Gawk and Learn?

Theme parks of the most unique kind are springing up everywhere! Leisure is taking a new turn. Recently Kunming, an area of 13,000 acres in southern China’s Yunnan Province is being converted into a Disney land of the little people. Tourists can come by to immerse in the spectacle of dwarfs performing and living at the same time; it’s a veritable live reality show.


http://www.nytimes.com/2010/03/04/world/asia/04dwarfs.html?em

Are these frozen realities that we choose not to see? Will we wake up and feel more inclined to think about disability more deeply or have we made disability exotic here? And even if it has been made exotic, can we argue that perhaps it is still better to be visible than invisible?

Or take for instance the efforts of harnessing the ready-made reality of slums in Mumbai, India, as a tourist attraction to educate and entertain. Packaged tours of poverty sold for the common good? Dharavi, Asia’s largest slum covers an area of 530 acres and sweeps you with experiences of a 100,000 people performing being poor. 50 tours a month take place through these slums, giving you the Kodak moments of exotic markets of incense sticks, mangoes, recycling of garbage and pottery. http://www.realitytoursandtravel.com/



Given that poverty is a pressing reality amongst the majority of the world, it is still not acknowledged as mainstream reality in the media. After all, media often serves us what we would like reality to be than being a mirror of reality. So one can argue that it is time to capitalize on alternative realities and compel people to roll down their windows for a change and in fact, actually charge them for it!

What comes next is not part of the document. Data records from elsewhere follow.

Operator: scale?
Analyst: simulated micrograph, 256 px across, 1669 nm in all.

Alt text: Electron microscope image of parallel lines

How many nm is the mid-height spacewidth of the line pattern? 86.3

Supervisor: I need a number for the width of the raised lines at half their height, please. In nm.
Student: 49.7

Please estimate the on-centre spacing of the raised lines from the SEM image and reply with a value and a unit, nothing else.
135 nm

Sure this shocks. It is meant to shock. But shock with good intent to make money for the poor, the disadvantaged…people on the margins of society is what the battle here is about isn’t it? Is this a fair trade-off basically is the question.

And then there are theme parks of frozen fantasies, captured nostalgia, pigeon holed into our memory boxes of what the good ole days used to be. Primitivism is another performance that is starting to mint money through adventure tourism. Ever wondered what it would be like to meet cannibals, spears n all, feathers and dancing around the fire?
https://pantherfile.uwm.edu/wash/www/cannibaltours.htm

A little thrill, a little more fear, a lot more exoticism than your run of the mill day job in your office cubicle for sure. Such is the targeting of cannibal tours, a growing niche of adventure tourism where it is promised that you can feel like you’re stepping into a time machine to glimpse at a past that is disappearing fast from social memory.

Of course the discomfort that you feel is partly guilt for gawking, partly a moral outrage to commodify people and capitalize on their desperation, and partly the fear that these people will be frozen with their lifestyles just for us to continue to gawk at them. However, it is worth keeping in mind that applications from 'dwarfs' are skyrocketing at the little people kingdom in China, that the poor in the slums and the 'primitives' in cannibal villages are surviving and sustaining themselves from such tourism. Is morality the prerogative of those who can get on the tour bus and have the CHOICE on whether or not to gawk?